P R E L I M I N A R Y S T A T E M E N T:
A. Pursuant to that certain Amended and Restated Warehousing Credit
Agreement dated as of August 1, 2003, among the Company, the Banks party
thereto and the Agent, as heretofore amended (the "Existing Credit
Agreement"), the Agent and the Banks have established a warehousing line of
credit facility in favor of the Company in the current maximum principal
amount of One Hundred Ten Million Dollars ($110,000,000.00) (the "Warehouse
Line"), for the purposes set forth therein.
B. The Company has now requested that the Agent and Banks amend the
Existing Credit Agreement to extend the Maturity Date to September 30, 2004.

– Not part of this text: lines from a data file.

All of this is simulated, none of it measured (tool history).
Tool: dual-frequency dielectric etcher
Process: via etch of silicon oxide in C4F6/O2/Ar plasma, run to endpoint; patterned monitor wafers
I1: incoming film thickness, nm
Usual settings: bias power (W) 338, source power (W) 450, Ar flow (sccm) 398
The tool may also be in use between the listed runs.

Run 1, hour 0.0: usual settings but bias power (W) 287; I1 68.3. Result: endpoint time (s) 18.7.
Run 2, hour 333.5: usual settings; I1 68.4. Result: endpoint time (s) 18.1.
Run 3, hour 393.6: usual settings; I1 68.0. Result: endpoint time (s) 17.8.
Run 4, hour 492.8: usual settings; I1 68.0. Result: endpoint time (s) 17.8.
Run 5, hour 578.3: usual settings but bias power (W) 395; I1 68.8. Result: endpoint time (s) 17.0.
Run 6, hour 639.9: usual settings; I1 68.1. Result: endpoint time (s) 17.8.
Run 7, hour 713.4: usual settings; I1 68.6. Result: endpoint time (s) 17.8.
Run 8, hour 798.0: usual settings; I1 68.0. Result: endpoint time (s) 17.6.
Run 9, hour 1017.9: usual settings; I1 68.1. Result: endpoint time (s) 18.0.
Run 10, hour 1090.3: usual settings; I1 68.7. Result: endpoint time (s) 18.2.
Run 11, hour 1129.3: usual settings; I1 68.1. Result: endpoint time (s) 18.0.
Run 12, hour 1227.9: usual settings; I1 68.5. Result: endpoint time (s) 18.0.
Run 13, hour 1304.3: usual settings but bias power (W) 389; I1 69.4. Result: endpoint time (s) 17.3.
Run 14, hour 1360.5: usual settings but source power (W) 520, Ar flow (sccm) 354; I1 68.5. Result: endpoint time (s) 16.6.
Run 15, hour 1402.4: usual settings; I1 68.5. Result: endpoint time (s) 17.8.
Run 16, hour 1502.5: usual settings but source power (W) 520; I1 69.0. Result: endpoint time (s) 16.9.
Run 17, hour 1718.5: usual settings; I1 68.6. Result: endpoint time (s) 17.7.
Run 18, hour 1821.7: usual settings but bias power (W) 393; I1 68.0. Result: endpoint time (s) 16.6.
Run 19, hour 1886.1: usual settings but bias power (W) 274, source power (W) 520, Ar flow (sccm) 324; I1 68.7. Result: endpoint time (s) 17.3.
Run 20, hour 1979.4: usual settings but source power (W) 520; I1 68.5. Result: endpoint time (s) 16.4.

C. The Agent and the Banks are willing to and desire to amend the
Existing Credit Agreement in the manner described above, upon the terms and
conditions set forth herein.
NOW, THEREFORE, in consideration of the premises and the mutual
covenants and agreements set forth in the Existing Credit Agreement and
herein, and for other good and valuable consideration, the mutuality,
receipt and sufficiency of which are hereby acknowledged, the parties hereto
hereby agree as follows:
1. Each capitalized term used herein, unless otherwise expressly
defined herein, shall have the meaning set forth in the Existing Credit
Agreement.
2. The following definition, as contained in Article 1 of the
Existing Credit Agreement, is hereby amended and restated in its entirety to
read as follows:
"Maturity Date" shall mean September 30, 2004; provided that the
Agent and the Banks shall have the option, in their sole, absolute
discretion, either one time or from time to time, to extend the Maturity
Date for an additional period not to exceed three hundred sixty four (364)
days. If the Maturity Date is extended, the term "Maturity Date" shall mean
the date of expiration of such extension.
3. The Company represents and warrants that no Event of Default has
occurred to date under the Existing Credit Agreement or any other Loan
Document and that no Unmatured Event of Default currently exists under any
of the Loan Documents.
4. This Seventh Amendment may be executed in one or more
counterparts, each of which shall constitute an original and all of the same
shall constitute one and the same instrument.
5. This Seventh Amendment shall be effective as of the date of
delivery to the Agent of each of the following: (i) this Seventh Amendment
and each of the other agreements and instruments referred to herein or
related hereto, each duly executed by each of the parties thereto, and (ii)
all such other security documents, opinions, instruments and certificates as
may be required by Agent or its counsel in order to consummate the
transactions contemplated herein.
6. This Seventh Amendment and the related writings and the respective
rights and obligations of the parties shall be governed by, and construed
and enforced in accordance with, the laws of the Commonwealth of Kentucky.
7. This Seventh Amendment shall be binding upon, and shall inure to
the benefit of, the Company, the Banks and the Agent and their respective
successors and assigns.
8. This Seventh Amendment and the agreements, instruments and other
documents referred to herein, constitute the entire agreement of the parties
with respect to, and supersede all prior understandings of the parties with
respect to the subject matter hereof. No change, modification, addition or
termination of this Seventh Amendment shall be enforceable unless in writing
signed by the party against whom enforcement is sought.
9. The Company hereby makes, declares, ratifies and/or reaffirms, as
applicable, all of the representations, warranties, covenants, agreements
and obligations set forth in the Existing Credit Agreement and each of the
other Loan Documents, as amended and modified hereby.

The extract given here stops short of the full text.